Describe the Features of Government Policy in relation to Industrial Sickness.
The Government policy for sick industrial units aims at revival, reconstruction and rehabilitation of sick or potentially sick units. In 1978, government announced the responsibility for revival of sick units as a collective responsibility of Central and State Government, RBI, financial institutions, concerned management and nodal agency appointed specifically to serve the purpose. Under the provisions of Industrial (Development and Regulation) Act, 1971, the Central Government took over the management and control of several sick textile mills.
In April 1968, the National Textile Corporation was set-up to manage the affairs of sick mills taken over the government. In 1985, Government formulated a comprehensive policy for enhancement of textile, under which IDBI (Industrial Development Bank of India) was appointed as the nodal agency to identify viable sick units, investigate the causes of sickness and design and manage packages for their rehabilitation.
The Textile Modernization Fund was set-up in August 1986 to take up the modernization programme for sick textile units. In November 1986, Jute Modernization Fund was set-up under IFCI (Industrial Finance Corporation of India). In 1971, the Government of India constituted Industrial Reconstruction Corporation of India (ICRI) to provide financial aid, technical know how, managerial assistance, banking and consultancy services to sick units.
In March 1985 IRCI was reconstituted into a statutory corporation Industrial Development Bank of India (IDBI), as principle credit and reconstruction agency for revival of sick industrial units. At the same time, Board for Industrial Finance and Reconstruction (BIFR) provided for Sick Industrial Corporation (Special Provisions) Act, 1985 was also set-up.
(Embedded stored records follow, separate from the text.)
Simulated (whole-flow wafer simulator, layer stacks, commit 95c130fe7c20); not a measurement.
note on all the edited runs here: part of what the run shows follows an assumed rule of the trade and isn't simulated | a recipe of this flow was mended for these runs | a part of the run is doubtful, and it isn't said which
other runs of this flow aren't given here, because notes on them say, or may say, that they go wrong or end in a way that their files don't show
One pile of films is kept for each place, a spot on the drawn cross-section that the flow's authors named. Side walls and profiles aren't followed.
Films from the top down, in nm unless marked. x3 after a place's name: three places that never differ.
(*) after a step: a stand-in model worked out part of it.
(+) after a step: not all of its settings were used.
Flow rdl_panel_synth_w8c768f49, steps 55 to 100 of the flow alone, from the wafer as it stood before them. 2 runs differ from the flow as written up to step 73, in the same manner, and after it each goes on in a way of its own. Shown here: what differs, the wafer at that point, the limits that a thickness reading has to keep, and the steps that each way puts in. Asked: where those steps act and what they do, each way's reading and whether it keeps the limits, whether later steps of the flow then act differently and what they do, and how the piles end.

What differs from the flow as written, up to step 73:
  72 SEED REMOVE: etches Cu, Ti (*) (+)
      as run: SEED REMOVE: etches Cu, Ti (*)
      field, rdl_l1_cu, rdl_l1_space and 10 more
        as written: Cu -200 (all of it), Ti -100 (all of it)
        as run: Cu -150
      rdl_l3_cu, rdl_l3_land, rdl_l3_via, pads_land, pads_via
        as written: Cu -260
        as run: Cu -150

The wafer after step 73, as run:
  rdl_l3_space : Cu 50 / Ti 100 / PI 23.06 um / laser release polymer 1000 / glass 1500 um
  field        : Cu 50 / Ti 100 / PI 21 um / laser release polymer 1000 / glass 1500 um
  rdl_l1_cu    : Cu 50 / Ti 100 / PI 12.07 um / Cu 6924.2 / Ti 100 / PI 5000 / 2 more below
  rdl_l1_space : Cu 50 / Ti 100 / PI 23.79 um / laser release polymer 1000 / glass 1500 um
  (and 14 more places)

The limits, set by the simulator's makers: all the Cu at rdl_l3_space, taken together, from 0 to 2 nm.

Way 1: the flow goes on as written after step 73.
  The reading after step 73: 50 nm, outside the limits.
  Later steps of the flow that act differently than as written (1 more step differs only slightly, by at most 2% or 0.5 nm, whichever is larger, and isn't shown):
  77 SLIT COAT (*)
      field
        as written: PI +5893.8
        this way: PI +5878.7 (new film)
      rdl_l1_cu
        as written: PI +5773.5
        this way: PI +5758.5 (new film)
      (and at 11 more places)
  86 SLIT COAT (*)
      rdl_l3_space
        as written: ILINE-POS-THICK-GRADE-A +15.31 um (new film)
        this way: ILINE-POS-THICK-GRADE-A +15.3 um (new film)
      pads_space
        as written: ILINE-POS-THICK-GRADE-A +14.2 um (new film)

The organization could obtain loans from government or foreign loans with Government guarantee and was vested with power to take over the management and control of sick industrial units. It could sell of sick units as running concern, or consider sick units for suitable merger or reconstruction. The government also introduced several schemes for revival of sick industrial units like soft loan scheme, money margin scheme and merger scheme.
Under the soft ban scheme, sick industrial units were provided loans at concessional rates (of interest) for plant modernization, replacement, renovation (old machinery in use for more than 10 years) and up-gradation. The scheme covered cotton textiles, jute, sugar and specific engineering industries. The task of operating scheme was entrusted primarily to IDBI, with participation of other financial institutions which included ICICI and IFCI. Under the money margin scheme, sick industrial units were granted margin money, which could be used for securing funds from lending institutions for revival process.
The merger scheme was introduced in 1977 with an objective of encouraging merger of sick industrial units with healthy. Under the scheme, healthy units absorbing sick units could set off the depreciation and accumulated losses against their tax liabilities. In October 1981, government introduced guidelines for various financial institutions for dealing with the problem of industrial sickness. These guidelines were later modified in February 1982. The main features of these guidelines are:
The administrative ministries under the government were entitled the responsibility of prevention and rehabilitation of Units for industrial sectors Within their respective charge.
Financial institutions were asked to take timely action to prevent incipient sickness. This involves continuous monitoring and investigation into causes of sickness.
If revival of unit does not seems, to be feasible, the outstanding dues of banks and financial institutions should be dealt in according with normal banking norms and procedures. The matter must first report to the government before any such step is taken, to enable government consider other alternatives for revival or nationalization.
If government consider a unit for nationalization, its management must be taken over for a period of six months to study various aspects like restructuring, merger, operational feasibility etc.